I'm certainly not ruling out that the issue is on my end ("When you think it's the framework, check your code again.")

But just knowing that you're not seeing the same random issue helps me. I will attempt to reproduce the problem with the latest user's files (if and when I get them). Hopefully they will finally let me reproduce it.

It appears that the only time LPEngineMARKDOWN directly calls g_string_free is at the end, correct? So that's the problematic area.

When you do this (outputBuffer = inputBuffer->str), where does outputBuffer get freed? That would lead to freeing inputBuffer->str twice.

I'm away from my laptop so I can't be positive, but if I recall correctly, outputBuffer is never malloc-ed. It's just a char* that markdown_to_string returns. Therefore, I don't free outputBuffer.

Sent from my iPhone

On Nov 2, 2015, at 12:47, Fletcher T. Penney notifications@github.com wrote:

It appears that the only time LPEngineMARKDOWN directly calls g_string_free is at the end, correct. So that's the problematic area.

When you do this (outputBuffer = inputBuffer->str), where does outputBuffer get freed? That would lead to freeing inputBuffer->str twice.

— Reply to this email directly or view it on GitHub.

Hi @bdkjones - I tend to agree with @fletcher's interpretation that the crash doesn't look like it's happening in markdown_to_string, but in your own call to g_string_free. At least the stack crawl seems to imply it's called directly from the block you dispatch from -[LPEngineMARKDOWN compile:fromTaskGroup:]. I'm curious what gave you confidence to think it's crashing inside markdown_to_string?

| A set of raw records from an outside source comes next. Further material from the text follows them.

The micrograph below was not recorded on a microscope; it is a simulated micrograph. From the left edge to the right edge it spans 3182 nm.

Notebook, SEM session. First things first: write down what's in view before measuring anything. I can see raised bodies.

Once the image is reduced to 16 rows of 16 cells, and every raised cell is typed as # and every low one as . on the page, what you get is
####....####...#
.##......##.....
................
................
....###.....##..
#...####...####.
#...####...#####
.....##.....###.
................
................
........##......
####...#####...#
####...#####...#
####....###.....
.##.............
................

I also think @fletcher is right you want to be freeing the result from markdown_to_string. It has to be getting malloc'd inside MMD. There's no other code that could be responsible for freeing it - unless I gravely misunderstood MMD's memory management :)

But all that said, I can't see how it WOULD end up getting double-free'd, because on the contrary it seems as though it never gets free'd at all. Maybe some weird code path that you're reaching is causing inputBuffer->str to be prematurely freed or realloc'd, and you're holding on to a stale copy?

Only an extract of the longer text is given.